It doesn’t help that Producer Red is going to be gone for the week of my birthday. His sister is getting married in the Netherlands, yay! But we could not afford for all 3 of us to go, plus there are a lot of school events right before the wedding that we can’t miss.
I am already feeling very alone this birthday season for me. My best friend offered for kiddo and I to stay at her house, but unfortunately with the school events we can’t make it. Sad. If you want to see what’s on my birthday list this year; it’s mostly work things, but here it is!
On to the food so I don’t make myself too sad!
As we have done previously, we have the idea that the Super Animal Super Rebels are vegetarian, for the specific reason that the other part of the island are cloning and eating their friends. They are morally against what is happening at SAW and want it to end, so one of their protests is being vegetarian. We also thought that enchiladas and the history of enchiladas would fit really well here!

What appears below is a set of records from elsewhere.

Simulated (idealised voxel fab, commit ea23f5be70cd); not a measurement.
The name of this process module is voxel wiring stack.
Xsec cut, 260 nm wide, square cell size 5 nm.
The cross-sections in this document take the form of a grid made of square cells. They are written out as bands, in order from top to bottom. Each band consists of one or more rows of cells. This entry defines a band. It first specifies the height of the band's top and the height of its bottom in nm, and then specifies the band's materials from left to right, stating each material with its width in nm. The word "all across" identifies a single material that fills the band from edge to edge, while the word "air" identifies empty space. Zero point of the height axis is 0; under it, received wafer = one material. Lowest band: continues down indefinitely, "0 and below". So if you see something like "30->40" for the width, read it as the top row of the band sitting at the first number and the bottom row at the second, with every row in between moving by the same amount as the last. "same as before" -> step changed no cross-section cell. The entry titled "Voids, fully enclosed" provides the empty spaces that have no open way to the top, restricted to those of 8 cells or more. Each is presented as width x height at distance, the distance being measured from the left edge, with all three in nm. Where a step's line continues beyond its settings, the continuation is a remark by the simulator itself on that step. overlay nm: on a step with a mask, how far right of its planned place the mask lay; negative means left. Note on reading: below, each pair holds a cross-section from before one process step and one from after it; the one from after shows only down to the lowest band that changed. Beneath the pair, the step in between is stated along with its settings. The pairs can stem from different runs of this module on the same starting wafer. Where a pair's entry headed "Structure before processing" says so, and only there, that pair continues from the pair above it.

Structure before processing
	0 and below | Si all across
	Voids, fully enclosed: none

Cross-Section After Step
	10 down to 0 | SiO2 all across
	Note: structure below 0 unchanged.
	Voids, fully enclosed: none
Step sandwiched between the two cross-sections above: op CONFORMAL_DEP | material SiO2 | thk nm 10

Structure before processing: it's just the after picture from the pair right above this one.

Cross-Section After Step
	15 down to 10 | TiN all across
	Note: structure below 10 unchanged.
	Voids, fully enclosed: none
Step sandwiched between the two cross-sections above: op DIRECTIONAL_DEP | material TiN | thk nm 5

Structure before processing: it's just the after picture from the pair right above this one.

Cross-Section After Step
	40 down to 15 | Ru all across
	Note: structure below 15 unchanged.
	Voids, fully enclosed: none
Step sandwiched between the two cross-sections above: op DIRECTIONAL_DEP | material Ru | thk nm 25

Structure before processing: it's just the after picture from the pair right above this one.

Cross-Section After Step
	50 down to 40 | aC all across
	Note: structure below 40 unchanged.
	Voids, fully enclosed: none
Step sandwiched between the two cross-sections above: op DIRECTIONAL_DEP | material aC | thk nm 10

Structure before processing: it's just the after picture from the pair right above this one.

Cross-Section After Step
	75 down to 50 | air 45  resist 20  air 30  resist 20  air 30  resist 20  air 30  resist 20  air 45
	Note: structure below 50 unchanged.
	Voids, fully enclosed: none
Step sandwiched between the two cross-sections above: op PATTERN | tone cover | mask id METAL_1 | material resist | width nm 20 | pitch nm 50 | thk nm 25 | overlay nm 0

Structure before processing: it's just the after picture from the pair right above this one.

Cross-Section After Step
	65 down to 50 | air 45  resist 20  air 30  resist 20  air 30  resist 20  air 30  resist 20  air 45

Enchiladas have a very sad history, to be very honest.
They started off as a dish that Aztecs would make for both the people who were traveling and hunting and for the people that stayed within the cities and villages. They were called chīllapīzzali. This literally translates to chili flute.
They had ‘tortillas’ that they would cover in chili powders, oils, and sauces. They had big bold flavor and were something that they also chose to share with the Spanish invaders, unaware of the ill intentions of the oncoming Europeans.
The Spanish invaders loved their food so much that when they proceeded to kill and burn all records of the Aztecs, they kept their recipes.
Once in Europe, they changed the tastes to fit with the European tastes at the time. Cheeses and meats were added to make it more similar to the Enchiladas that we know today.
The people who carried on the actual recipes and made the Enchiladas stay more with the Aztec flavors were the people who carried the Aztec blood.
Enchiladas have been in cookbooks since the mid 1700s under a multitude of names, but were not as popular until the people who still had the heritage and teachings of Aztecs started to make them more their own. When Tex-Mex was born, a new era of Enchiladas was born.
Enchiladas are truly the picture of ‘I hate you, but I love your food’ colonization.
You can use either flour or corn tortillas; corn are more traditional, but flour feels a little bit more hardy. If you do use corn tortillas please remember to heat them in oil beforehand or they will not mold right and you’ll have a bunch of broken tortillas…which is sad.
You can add in whatever veggies make you happy; we tend to use more bell peppers, onions, spinach, mushrooms, and zucchini as this is something that is always stocked for us. But feel free to make it yours!
Red Gimbap
Supplies Needed
Chef’s knife
Oven safe dish of some sort
Frying pan
Measuring spoons and cups
Cheese grater
Small mixing bowl
Whisk (or fork)
Small sauce pan
Ingredients needed
Sauce
2 tbs tomato sauce
4 tbs chili powder
3 cloves garlic; minced
2 tbs butter
¼ onion; minced
1 tbs garlic powder
1 tbs onion powder
2 tbs cumin
1 tbs corriander
4 tbs sour cream
Filling
1 zucchini; sliced
1 ½ onion; sliced
½ cup oyster mushroom; sliced
1 yellow bell pepper; sliced
1 orange bell pepper sliced
4 cloves garlic; minced
Queso Oxaca; grated or crumbled
3 tbs butter
2 tbs cumin
1 tbs corriander
2 tbs chili powder
2 tbs salt
1 tsp pepper
Whole Enchilada
10 flour or corn tortillas
Queso Oxaca; grated or crumbpled
Recipe
Sauce
In a small mixing bowl; mix all ingredients together except the onion and garlic
Put small sauce pan over medium heat and add butter
Add in the onions and saute for 2 minutes, then add garlic and saute for another 1-2 minutes
Add the sauce mixture and bring the heat up until it starts simmering
Once it’s simmering turn the heat down for 10 minutes or until it becomes very thick
Filling
With the frying pan over a medium heat add butter
Add the onions first and saute for 1-2 minutes, then add the rest of the vegetables
Add all of the seasoning and saute for another about 5 minutes or until the veggies start to soften
Add the crumbled cheese
Set aside
Whole enchilada
Preheat the oven to 400º
Take a tortilla, add filling, and roll; put into the oven safe dish
Repeat until done
Add the sauce on top, then sprinkle some more cheese
Bake until golden brown or about 20 minutes
If you have any questions feel free to join our free discord! You could even be invited to some community events that we are hosting!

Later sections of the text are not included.